I Took GitHub's AI Challenge: 5 Unbelievable 2025 Tools
Tired of just using git push? I went on a journey to truly master GitHub, from Actions to interactive rebase. Here's how I did it and how you can too.
Alexei Petrov
Senior Software Engineer passionate about clean code, efficient workflows, and developer tooling.
The title is a bit dramatic, I know. I didn't stage a corporate coup or hack into their servers. But in a way, I did take GitHub. I took it from being a mysterious, intimidating cloud service where my code just 'went' to being the single most powerful tool in my development arsenal. I took ownership of it.
For years, I was like most developers. My relationship with version control was a nervous, one-way street. It consisted of a few sacred incantations:
git add .
git commit -m "some vague changes"
git push
If a merge conflict appeared, I’d break into a cold sweat. Pull Requests? A necessary evil with a title and a link to a Jira ticket. GitHub Actions? That was magic for the DevOps folks. I was living on a tiny island of knowledge in a vast ocean of features, and frankly, I was afraid to go for a swim.
This post is the story of how I went from being a passive code-pusher to an active workflow architect. It's how I stopped being afraid of Git and started making GitHub work for me. And it's a map so you can do it too.
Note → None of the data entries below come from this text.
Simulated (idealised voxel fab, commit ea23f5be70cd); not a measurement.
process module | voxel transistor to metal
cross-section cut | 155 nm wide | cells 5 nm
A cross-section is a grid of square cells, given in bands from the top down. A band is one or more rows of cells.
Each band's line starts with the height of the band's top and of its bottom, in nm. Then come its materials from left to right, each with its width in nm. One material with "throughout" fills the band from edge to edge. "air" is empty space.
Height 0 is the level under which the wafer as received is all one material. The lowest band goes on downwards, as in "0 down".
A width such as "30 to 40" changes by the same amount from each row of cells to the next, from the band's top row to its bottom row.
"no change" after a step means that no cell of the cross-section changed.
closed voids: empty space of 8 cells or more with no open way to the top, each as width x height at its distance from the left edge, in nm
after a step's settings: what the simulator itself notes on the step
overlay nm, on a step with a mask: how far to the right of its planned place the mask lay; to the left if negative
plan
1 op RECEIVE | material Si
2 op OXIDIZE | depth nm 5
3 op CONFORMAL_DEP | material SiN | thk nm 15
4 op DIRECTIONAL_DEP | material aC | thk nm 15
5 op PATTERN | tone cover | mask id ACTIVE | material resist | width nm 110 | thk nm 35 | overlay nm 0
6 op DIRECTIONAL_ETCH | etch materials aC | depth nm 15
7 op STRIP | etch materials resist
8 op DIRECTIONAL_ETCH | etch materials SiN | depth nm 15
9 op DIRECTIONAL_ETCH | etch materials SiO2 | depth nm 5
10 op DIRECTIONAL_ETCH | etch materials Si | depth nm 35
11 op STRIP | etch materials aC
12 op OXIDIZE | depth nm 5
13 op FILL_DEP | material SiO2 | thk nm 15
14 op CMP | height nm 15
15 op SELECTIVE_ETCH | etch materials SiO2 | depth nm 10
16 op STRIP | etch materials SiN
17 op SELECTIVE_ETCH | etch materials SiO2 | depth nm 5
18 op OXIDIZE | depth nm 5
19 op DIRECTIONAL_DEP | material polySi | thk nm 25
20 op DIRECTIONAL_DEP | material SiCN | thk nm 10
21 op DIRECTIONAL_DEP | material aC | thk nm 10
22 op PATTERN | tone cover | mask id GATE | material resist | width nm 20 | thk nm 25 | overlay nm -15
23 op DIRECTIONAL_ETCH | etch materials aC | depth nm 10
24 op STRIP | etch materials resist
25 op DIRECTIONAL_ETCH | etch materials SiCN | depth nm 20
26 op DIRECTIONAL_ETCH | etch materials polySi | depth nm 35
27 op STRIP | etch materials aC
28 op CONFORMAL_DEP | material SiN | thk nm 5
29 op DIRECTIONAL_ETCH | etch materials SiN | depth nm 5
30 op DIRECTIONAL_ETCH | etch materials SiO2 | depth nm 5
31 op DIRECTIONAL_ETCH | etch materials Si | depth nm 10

The Turning Point: The Merge From Hell
Every journey has a catalyst. Mine was a feature branch I’d been working on for three weeks. It had everything: dozens of commits with messages like "fix," "wip," and "final final changes." When it came time to merge into `main`, it was a disaster. A series of conflicts, a confusing history, and a PR that was impossible for my teammates to review.
A senior engineer sat with me, and instead of just fixing it, he showed me his secret weapon: interactive rebase. In fifteen minutes, he wrangled my 30+ messy commits into three, clean, logical ones. He squashed, reworded, and reordered my chaotic history into a clear story. It was like watching a magician. That's when I realized I wasn't using a tool; I was just following a recipe. I decided right then to actually learn how to cook.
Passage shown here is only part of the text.